Tuesday, June 26, 2012


The Appellate Division, 3rd Department has faced this issue as follows:

"IN RE ORTIZ, 70 A.D.3d 1104, 894 N.Y.S.2d 223 [3d Dept 2010]

In the Matter of AMANDA L. ORTIZ, Appellant.

Appeal from a decision of the Unemployment Insurance Appeal Board,
filed April 8, 2009, which dismissed claimant's appeal from a decision of
the Administrative Law Judge as untimely.

Amanda L. Ortiz, New York City, appellant pro se.
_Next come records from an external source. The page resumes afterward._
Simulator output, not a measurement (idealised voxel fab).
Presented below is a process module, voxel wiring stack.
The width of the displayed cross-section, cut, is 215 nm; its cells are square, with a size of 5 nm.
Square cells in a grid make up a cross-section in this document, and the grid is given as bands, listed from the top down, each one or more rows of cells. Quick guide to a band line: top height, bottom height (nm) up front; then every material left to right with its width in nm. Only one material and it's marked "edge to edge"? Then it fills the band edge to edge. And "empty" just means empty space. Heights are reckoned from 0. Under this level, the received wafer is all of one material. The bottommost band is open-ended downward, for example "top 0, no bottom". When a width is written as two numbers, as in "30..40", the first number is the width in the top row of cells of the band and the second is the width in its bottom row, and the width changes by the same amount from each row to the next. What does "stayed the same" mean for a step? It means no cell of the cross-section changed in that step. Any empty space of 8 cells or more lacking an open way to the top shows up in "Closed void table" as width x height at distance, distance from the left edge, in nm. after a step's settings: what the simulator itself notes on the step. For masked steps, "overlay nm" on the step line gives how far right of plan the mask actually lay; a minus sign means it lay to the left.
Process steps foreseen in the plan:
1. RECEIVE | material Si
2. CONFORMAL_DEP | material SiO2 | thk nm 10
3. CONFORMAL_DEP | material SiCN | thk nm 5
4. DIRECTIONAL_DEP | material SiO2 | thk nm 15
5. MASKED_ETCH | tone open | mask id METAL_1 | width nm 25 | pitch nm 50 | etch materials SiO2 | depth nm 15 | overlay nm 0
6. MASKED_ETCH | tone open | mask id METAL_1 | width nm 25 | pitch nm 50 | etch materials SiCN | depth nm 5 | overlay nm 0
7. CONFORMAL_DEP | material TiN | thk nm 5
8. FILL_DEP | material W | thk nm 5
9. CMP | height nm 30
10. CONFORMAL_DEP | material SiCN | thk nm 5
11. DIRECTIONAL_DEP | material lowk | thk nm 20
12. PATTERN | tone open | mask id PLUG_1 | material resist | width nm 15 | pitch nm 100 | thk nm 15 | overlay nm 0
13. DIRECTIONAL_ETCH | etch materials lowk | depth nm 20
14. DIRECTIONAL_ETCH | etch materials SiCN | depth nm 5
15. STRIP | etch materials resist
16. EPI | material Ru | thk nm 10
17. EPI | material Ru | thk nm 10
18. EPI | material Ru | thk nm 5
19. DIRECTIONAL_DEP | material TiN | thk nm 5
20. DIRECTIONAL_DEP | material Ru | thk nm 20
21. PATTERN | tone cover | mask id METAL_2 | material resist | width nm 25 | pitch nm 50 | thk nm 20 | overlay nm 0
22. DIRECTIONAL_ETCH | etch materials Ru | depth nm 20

Aaron M. Feinberg, New York City, Jet Hardware Manufacturing, Inc.,

Before: Cardona, P.J., Peters, Lahtinen, Kavanagh and Stein, JJ.,

In an initial determination issued by the Department of Labor, claimant
was found to be eligible to collect unemployment insurance benefits. The
employer objected and, at the conclusion of a hearing at which claimant
failed to appear, an Administrative Law Judge (hereinafter ALJ)
determined that claimant was disqualified from receiving benefits.
Following a hearing after claimant applied to reopen the case, the ALJ
granted the application to reopen but ultimately sustained the
determination disqualifying claimant from receiving benefits. More than
four months after this decision was rendered, claimant filed her appeal
in December 2008. A hearing was thereafter held on the issue of the
timeliness of claimant's appeal before the Unemployment Insurance Appeal
Board, which concluded that the appeal was untimely and that she failed
to present a good cause for the lateness of the appeal. Claimant now

We affirm. "Labor Law § 621 (1) requires that an appeal to the Board
from an ALJ's decision must be made within 20 days of the date the
decision is mailed or personally delivered and the statutory time limit
is strictly construed" (Matter of Pascarella [New York State Thruway
Auth. — Commissioner of Labor], 59 AD3d 835, 835 [2009] [citations
omitted]; accord Matter of Averett [Commissioner of Labor], 65 AD3d 1436,
1436-1437 [2009]). Here, the record demonstrates that the ALJ's
decision, which specifically advised claimant of the 20-day period in
which to bring an appeal, was mailed to claimant on August 4, 2008.
Although claimant admitted receiving the decision shortly thereafter, she
did not submit her request for an appeal until December 2008. While
claimant explained that her delay in appealing was due to confusion as to
the impact of the ALJ's decision and whether she needed to appeal, such
confusion cannot excuse her failure to comply with the timeliness
requirements of Labor Law § 621 (1) (see Matter of Bolden [Commissioner
of Labor], 65 AD3d 727, 727 [2009]; Matter of Jowers [Commissioner of
Labor], 295 AD2d 734, 734 [2002], lv denied 98 NY2d 614 [2002]).
Furthermore, claimant failed to offer any evidence to substantiate her
contention that, due to her confusion, she had made a telephone call to
the Board and was incorrectly informed that the ALJ had, in fact,
determined that she was eligible for benefits. Inasmuch as claimant
failed to offer a reasonable excuse for her untimely appeal of the ALJ's
decision, we discern no basis upon which to disturb the Board's decision
(see Matter of Bolden [Commissioner of Labor], 65 AD3d at 728; Matter of
Uwaezuoke [Commissioner of Labor], 57 AD3d 1193, 1194 [2008]).

Ordered that the decision is affirmed, without costs."